But this year, he voted against the legislation at its third reading, when MPs considered the specifics of the proposed law.
Mr Hinchliff says: “It was a very difficult issue and something that I had to give a lot of thought to.
“We ran a survey which got hundreds of responses … and I read carefully through all of those.
“I think there is a case … on compassionate grounds, to consider assisted dying as an option for people in the most severe circumstances.”
But, he says, he decided he “couldn’t support the bill” at third reading “due to the intervention of the Royal College of Physicians and, crucially, the Royal College of Psychiatrists.”
“The role of psychiatrists had become fairly crucial in delivering the safeguards.
“And the Royal College of Psychiatrists was fairly clear that they did not feel … that there are enough psychiatrists to deliver what this bill is going to expect of them.
“I didn’t feel that I could in good conscience then say ‘well, let’s go ahead with the bill anyway’.”
Legislative work
Mr Hinchliff has, it is fair to say, been more outspoken on legislation than many new backbenchers.
He says: “I think the thing that’s always most pleasing as a parliamentarian is to feel like the work you have done has influenced national legislation, national policy.
“I was part of pushing quite hard for rooftop solar [panels] as mandatory on new-build housing - we’ve now got that.”
Mr Hinchliff says he also made energy secretary Ed Miliband aware of an “obscure piece of legislation” from 2015 that could be used to “require renewable energy schemes above a certain size to offer shared ownership … to the community in which that project is based”, an idea that Mr Hinchliff thinks would be “very important for establishing greater community buy-in … for our renewable energy transition”.
And, he adds, he has worked with environmental organisations to “get the inclusion of a duty to consider nature restoration” as part of GB Energy, the Government-owned body set to invest in renewable energy projects.
Housing and planning
The area where Mr Hinchliff has perhaps been most openly trying to influence legislation, though, is on housing and planning - an issue that he says was “probably the most prominent issue that was raised throughout the general election”.
“Wherever you went in the constituency, there were serious concerns simultaneously about a lack of genuinely affordable homes to meet local need, and unsustainable development putting pressure on the environment, changing the nature of rural communities and [bringing] real cynicism and resentment about the way that system is currently working.”
Mr Hinchliff put forward a raft of amendments to the Government’s flagship Planning and Infrastructure Bill which he says would have helped “put people and nature before developer profits” - but saw him attacked by those who saw him as a ‘Nimby’, putting forward proposals that they argued would have made it harder for the Government to meet its target of building 1.5m homes by the end of this parliament.
Mr Hinchliff refutes the claim that he’s a Nimby - and believes his amendments would not have made it more difficult for the Government to achieve its housebuilding target.
Pointing to the 1.4 million homes that have received planning permission but remain unbuilt, he says: “It’s not an issue of the planning system.
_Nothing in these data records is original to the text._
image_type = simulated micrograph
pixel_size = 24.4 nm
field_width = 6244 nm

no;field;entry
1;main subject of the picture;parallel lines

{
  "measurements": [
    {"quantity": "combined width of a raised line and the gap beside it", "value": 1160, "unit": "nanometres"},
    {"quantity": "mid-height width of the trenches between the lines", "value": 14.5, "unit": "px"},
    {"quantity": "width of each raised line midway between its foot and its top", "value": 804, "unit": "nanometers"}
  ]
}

“We’ve not had too much democracy, we’ve not had too much nature in the country - that’s not what’s holding back the housing that we need.”
The current system, he says, is “not delivering the housing that will actually solve the housing crisis, it’s delivering housing that they can sell at the largest possible profit margin to give money to their shareholders”.
And, while Mr Hinchliff says “inflated house prices are frustrating and challenging”, he adds that “bringing those down by a small proportion is not fundamentally going to change the situation for the people who are being completely left behind and failed by our housing model at the moment”, including three million people on housing waiting lists and 160,000 children in temporary accommodation.
He praises the Government’s £39bn investment in 300,000 new social homes, but is keen on further steps to increase the number of social homes being built.
“If you look across North and East Hertfordshire over the last ten years, it’s about 12,000 net new properties.
“Yet over the same timeframe, waiting lists are up.
“If even a reasonable proportion of those new homes had been social rent, we could have virtually cleared our housing waiting lists, but because we’ve got a profit-led system that’s all about making maximum money for developers, that’s just not going to happen.
“Public funding is needed up front.
“One of the continual frustrations of public policy is that we seem to have got ourselves into a place where, as a country, we see upfront costs, we only see the downside, and we seem to find it very, very difficult to get institutions to think about the long-term benefits.
“[Social housing] pays for itself really quite rapidly in terms of additional economic activity, lower housing benefit bills, income from the rent if it’s council housing.”
Mr Hinchliff has also called for compulsory purchase orders of land to be guided by the value of the land as it is currently used, rather than as it could be used if planning permission is granted for housebuilding.
“Effectively, paying those inflated land values makes it virtually impossible to afford to deliver the sort of communities that we might like to see.
“The solution to that … is to give stronger powers to local authorities to use compulsory purchase orders to assemble the land necessary to deliver the housing that we want to see, and do that at current use values.
“I think that’s perfectly fair. Pay people for the value of the land as they currently use it, rather than some artificial, inflated price that just puts money into the pockets of large landowners.”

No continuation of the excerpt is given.